I am mostly curious about nonfiction books published by the trades specifically 
designed for students doing reports. Have you or anyone here come across anything 
prejudicial in them? I'm talking about the books on Native Americans (First Nations 
People) published by Chelsea House and Greenhaven Press for example. 
 
Since kids are using them for reports, are they even worthwhile? Or do you 
recommend an alternative?
 
Thanks
 
"There's so much left to know, and I'm on the road to find out" ~ Yusuf Islam aka 
Cat Stevens


________________________ 
Patricia Sarles, MA, MLS 
Canarsie High School Library 
1600 Rockaway Parkway 
Brooklyn, NY 11236 
tel: (718) 290-8600 x273, x274, x275 
fax: (718) 290-8681 
psarles@schools.nyc.gov 

________________________________

From: School Library Media & Network Communications on behalf of Debbie Reese
Sent: Thu 6/7/2007 11:59 AM
To: LM_NET@LISTSERV.SYR.EDU
Subject: Re: "We" the People - NEH/ALA Bookshelf



Terry,

(Is conversation on-list discouraged? If so, I
apologize. Note, too, that I read LM_NET in
digest, so someone may already have replied to
Terry by the time I got the last digest.)

Review journals have specific people they send
selected titles to for review. They do this
because specific people have expertise not held
by the general population of readers or
reviewers. For some time, Horn Book sent me books
on American Indians. This is my area of
expertise. The fact that I am American Indian,
tribally enrolled, raised on the reservation, is
not what gives me expertise. I am a former school
teacher, and I have a doctorate in Education from
the University of Illinois, with my area of
research and study being representations of American Indians.
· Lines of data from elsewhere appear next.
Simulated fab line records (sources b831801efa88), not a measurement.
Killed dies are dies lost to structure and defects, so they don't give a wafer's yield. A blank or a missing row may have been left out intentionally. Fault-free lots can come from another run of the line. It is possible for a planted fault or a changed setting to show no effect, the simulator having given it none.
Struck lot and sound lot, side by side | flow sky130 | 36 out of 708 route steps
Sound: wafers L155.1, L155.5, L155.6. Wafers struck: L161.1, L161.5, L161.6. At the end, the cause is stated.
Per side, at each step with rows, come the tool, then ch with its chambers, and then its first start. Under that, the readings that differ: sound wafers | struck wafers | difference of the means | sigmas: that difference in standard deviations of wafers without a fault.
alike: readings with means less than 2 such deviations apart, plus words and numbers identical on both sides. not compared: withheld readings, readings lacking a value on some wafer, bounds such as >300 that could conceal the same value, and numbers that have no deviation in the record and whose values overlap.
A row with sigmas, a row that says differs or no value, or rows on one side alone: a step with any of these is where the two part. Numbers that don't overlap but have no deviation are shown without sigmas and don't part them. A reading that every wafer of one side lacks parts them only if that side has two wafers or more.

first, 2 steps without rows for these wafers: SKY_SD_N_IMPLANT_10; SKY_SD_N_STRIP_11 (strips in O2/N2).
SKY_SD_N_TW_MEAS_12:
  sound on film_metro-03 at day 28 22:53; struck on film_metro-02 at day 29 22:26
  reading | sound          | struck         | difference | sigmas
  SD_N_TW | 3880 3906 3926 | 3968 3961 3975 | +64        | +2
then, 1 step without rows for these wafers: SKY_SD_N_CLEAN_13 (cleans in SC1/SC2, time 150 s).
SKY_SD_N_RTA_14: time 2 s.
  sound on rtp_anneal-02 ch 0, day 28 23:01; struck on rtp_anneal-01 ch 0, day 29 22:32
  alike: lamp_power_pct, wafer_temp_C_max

Terry references "the curriculum" --- but we
should remember that "the curriculum" is prepared
by people who were raised and taught in specific
ways, depending on their location and other
factors (like money for good schools, etc.) "The
curriculum" at an Indian school on a reservation
may or may not differ from the curriculum in an
urban school in a major city. I would hope that
the Indian school provided its children books
that reflect who they are. It does them no good
to read that their ancestors were murderous
blood-thirsty savages, because that was not the
case, anymore than it was the case that white
settlers and soldiers were blood-thirsty. They
were all fighting for something. The Indians
fought to protect their land, parents,
grandparents, children, religious ways, etc. etc.
from settlers and soldiers who wanted that land.
There was brutality on both sides, but that isn't
the way most books of historical fiction tell
those stories. They do this to justify the taking
of that land. The ideology at work? Blood-thirsty
killers don't deserve land. Good, God-fearing white settlers do.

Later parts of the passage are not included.